Wingecarribee Local Environmental Plan

2010 (Amendment No 18)

under the

Environmental Planning and Assessment Act 1979

I, the Minister for Planning and Infrastructure, make the following local environmental plan under the Environmental Planning and Assessment Act 1979.

MARK PEPPING, GROUP MANAGER STRATEGIC AND ASSETS,

WINGECARRIBEE SHIRE COUNCIL

As delegate for the Minister for Planning and Infrastructure

Wingecarribee Local Environmental Plan 2010 (Amendment

No 18)

under the

Environmental Planning and Assessment Act 1979

1      Name of Plan

This Plan is Wingecarribee Local Environmental Plan 2010 (Amendment No 18).

2      Commencement

This Plan commences on the day on which it is published on the NSW legislation website.

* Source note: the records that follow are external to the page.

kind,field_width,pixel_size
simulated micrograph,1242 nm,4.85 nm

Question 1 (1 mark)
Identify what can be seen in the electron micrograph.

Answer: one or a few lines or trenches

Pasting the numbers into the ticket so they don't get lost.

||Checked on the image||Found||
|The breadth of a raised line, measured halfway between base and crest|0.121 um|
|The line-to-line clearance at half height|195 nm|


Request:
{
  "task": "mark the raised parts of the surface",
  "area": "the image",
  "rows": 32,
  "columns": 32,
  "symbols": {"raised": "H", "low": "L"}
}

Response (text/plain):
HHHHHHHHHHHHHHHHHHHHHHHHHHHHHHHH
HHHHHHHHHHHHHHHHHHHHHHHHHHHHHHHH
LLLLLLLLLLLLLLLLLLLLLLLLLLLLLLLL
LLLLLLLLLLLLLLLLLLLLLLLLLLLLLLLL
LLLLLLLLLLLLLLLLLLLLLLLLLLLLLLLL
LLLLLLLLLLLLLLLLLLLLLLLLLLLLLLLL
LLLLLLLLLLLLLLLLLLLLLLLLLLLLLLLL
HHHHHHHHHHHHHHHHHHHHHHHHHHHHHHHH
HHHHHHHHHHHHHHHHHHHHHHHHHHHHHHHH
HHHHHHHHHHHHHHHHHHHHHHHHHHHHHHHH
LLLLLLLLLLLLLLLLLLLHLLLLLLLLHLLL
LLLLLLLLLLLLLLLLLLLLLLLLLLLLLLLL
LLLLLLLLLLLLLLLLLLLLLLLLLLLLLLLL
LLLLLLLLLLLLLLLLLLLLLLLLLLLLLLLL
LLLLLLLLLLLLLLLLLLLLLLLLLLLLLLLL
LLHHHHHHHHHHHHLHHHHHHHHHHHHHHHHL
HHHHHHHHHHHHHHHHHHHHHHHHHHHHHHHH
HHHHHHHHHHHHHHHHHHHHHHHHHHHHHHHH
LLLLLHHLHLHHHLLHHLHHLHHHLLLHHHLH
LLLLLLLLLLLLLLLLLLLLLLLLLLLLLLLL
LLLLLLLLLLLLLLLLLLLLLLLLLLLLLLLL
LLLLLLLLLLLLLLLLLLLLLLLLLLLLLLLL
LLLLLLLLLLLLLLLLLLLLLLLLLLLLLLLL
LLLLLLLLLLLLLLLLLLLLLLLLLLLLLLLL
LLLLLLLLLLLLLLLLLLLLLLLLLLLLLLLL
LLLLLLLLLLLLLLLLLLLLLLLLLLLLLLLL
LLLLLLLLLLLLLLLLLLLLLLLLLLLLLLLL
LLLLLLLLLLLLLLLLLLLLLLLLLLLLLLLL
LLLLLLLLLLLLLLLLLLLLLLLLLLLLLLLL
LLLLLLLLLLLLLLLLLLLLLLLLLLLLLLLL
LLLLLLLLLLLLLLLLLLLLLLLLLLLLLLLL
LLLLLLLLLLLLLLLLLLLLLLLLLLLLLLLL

3      Land to which Plan applies

This Plan applies to all land to which Wingecarribee Local Environmental Plan 2010 applies.

Schedule 1

Amendment of Wingecarribee Local

Environmental Plan 2010

Clause 4.2B

Insert after clause 4.2A:

4.2B

Boundary changes between lots in certain rural, residential and environment

protection zones

(1)

The objective of this clause is to permit the boundary between 2 lots to be altered in certain circumstances, to give landowners a greater opportunity to achieve the objectives of a zone.

(2)

This clause applies to land in any of the following zones:

(a)

Zone RU1 Primary Production,

(b)

Zone RU2 Rural Landscape,

(c)

Zone RU3 Forestry,

(d)

Zone RU4 Primary Production Small Lots,

(e)

Zone R5 Large Lot Residential,

(f)

Zone E2 Environmental Conservation,

(g)

Zone E3 Environmental Management,

(h)

Zone E4 Environmental Living.

(3)

Despite clause 4.1 (3), development consent may be granted to the subdivision of 2 adjoining lots, being land to which this clause applies, if the subdivision is of a lot that is less than 2 hectares and will not result in any of the following:

(a)

an increase in the number of lots,

(b)

an increase in the number of dwelling houses, secondary dwellings or dual occupancies on, or dwelling houses, secondary dwellings or dual occupancies that may be erected on, any of the lots.

(4)

Before determining a development application for the subdivision of land

under this clause, the consent authority must consider the following:

(a)

the existing uses and approved uses of other land in the vicinity of the subdivision,

(b)

whether or not the subdivision is likely to have a significant impact on land uses that are likely to be preferred and the predominant land uses in the vicinity of the development,

(c)

whether or not the subdivision is likely to be incompatible with a use referred to in paragraph (a) or (b),

(d)

whether or not the subdivision is likely to be incompatible with a use on land in any adjoining zone,

(e)

any measures proposed by the applicant to avoid or minimise any incompatibility referred to in paragraph (c) or (d),

(f)

whether or not the subdivision is appropriate having regard to the natural and physical constraints affecting the land,

(g)

whether or not the subdivision is likely to have an adverse impact on the environmental values or agricultural viability of the land.

(5)

This clause does not apply:

(a)

in relation to the subdivision of individual lots in a strata plan or a community title scheme, or

(b)

if the subdivision would create a lot that could itself be subdivided in accordance with clause 4.1.